To be honest, this month was pretty difficult for me. We were in Transnistria (apparently that is a country….?) and living with a family in a small town. Our “ministry” this month was to love the family. Love the family. Simple. Right? Well, my mind doesn’t do simple. I have lived my life abiding by rules, doing what I am told, and relying on reason and logic. The race has really pushed me in this because every month the Lord has been teaching me to let go of rules and order and to “just be.” This month challenged that even further.
I guess I just keep missing the fact that our presence, as children of the Father, indwelt by the Spirit, bring Kingdom by just living and breathing. I keep on trying to make it about, “what can I accomplish for the Kingdom?”, instead of just being. That is all I have been taught and all I have ever known. The church body, well intending, always asks the question, “What did you do? Could you have done more?” But I am being convinced that it isn’t actually about what we do…at least that isn’t on what he wants us to focus. Yes, faith without works is dead, but when you focus on works and lose sight of the Father it is you that starts to die.

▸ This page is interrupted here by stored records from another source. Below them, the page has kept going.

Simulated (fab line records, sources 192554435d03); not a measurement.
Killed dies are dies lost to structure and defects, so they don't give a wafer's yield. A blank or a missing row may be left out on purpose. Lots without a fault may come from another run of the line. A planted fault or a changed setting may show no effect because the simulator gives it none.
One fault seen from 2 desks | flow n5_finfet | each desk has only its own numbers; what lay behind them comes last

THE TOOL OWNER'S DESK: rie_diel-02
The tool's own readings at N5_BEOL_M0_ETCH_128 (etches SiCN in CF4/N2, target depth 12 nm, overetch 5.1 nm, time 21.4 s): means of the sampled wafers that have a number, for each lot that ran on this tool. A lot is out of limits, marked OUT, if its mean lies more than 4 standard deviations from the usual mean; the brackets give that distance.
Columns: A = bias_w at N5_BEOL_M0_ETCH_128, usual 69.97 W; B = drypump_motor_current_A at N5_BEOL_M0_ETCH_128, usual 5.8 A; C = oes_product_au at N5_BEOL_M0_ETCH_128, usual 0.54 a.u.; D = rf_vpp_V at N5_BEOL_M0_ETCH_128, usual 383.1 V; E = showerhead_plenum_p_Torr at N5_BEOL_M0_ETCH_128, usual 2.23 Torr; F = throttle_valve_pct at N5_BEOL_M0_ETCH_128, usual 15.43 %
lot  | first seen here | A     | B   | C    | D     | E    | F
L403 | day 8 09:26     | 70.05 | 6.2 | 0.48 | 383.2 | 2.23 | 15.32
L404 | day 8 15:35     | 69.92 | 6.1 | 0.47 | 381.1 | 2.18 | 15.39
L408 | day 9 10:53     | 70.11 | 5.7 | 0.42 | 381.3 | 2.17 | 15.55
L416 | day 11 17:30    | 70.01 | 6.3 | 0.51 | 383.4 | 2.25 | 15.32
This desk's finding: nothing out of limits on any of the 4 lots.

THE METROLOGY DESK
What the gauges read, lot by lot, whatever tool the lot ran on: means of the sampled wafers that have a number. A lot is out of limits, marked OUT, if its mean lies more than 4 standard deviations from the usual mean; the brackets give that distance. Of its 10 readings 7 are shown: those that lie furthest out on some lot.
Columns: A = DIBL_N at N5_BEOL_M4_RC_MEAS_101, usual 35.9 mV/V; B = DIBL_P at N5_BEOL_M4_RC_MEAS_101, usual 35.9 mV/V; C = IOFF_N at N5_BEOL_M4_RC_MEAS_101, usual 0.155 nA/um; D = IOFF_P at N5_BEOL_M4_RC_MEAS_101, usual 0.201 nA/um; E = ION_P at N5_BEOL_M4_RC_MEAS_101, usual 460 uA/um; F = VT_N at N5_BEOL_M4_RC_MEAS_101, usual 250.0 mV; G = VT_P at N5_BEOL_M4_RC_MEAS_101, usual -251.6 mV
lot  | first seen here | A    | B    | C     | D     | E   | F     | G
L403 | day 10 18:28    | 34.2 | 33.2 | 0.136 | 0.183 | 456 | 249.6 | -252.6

So this month when I would turn to the Father, when I would ask what He wants me to do, how He wants me to love the family, how to “accomplish something,” you know what He would say? Let me love you. Beloved, let me love you. I kept striving to accomplish something- even though I don’t even know what that means with an assignment so abstract as to “love someone”- and striving, I am finding, does not bring peace or true Kingdom. You may give away all that you have and deliver up your body to be burned but that does not mean you have loved (1 Cor 13:3). We are commanded to love others as we have been loved (John 15:12). I read that and immediately see a task. Love others. But I miss the last half of the verse- as I have been loved. I first have to let myself be loved. I need to know what True Love is- how it feels, how it tastes-to abide in it and let it abide in me, before I can pretend to offer it.

You think that would be easy, right? Be loved. Let someone love me. But it is so incredibly, frustratingly difficult for me to do. Because I believe lies about my identity and worth and when He tries to love me I am gripped with fear. Do you know who I am? What I have done? What I think sometimes? Like Peter in Luke 5 when Jesus helps him catch more fish than he has probably ever caught at one time, when I am blessed beyond reason I tell Jesus to get away from me, because I am a sinner. But he knows my heart, he sees my fear, and he responds with, “Do not be afraid.”
The best way to figure out if someone is truly as confident as they seem, to know if they truly understand what Christ has done and declared in them, is to love the poop out of them. Smother them with blessings and love and see what happens. A child can accept the love of their father because they don’t question his love for them. Yet we question God’s love for us all the time, despite being called His children and invited to have a child-like faith. So this is my challenge- to myself and to you all: Let God love you. Sit still before the Father and delight in Him. Let Him romance you, speak life into the dead and dying places, and enjoy it. Enjoy Him. Dwell. He loves you and He is fighting every day for you to see it.

You are dearly loved. Believe it. Faith starts there.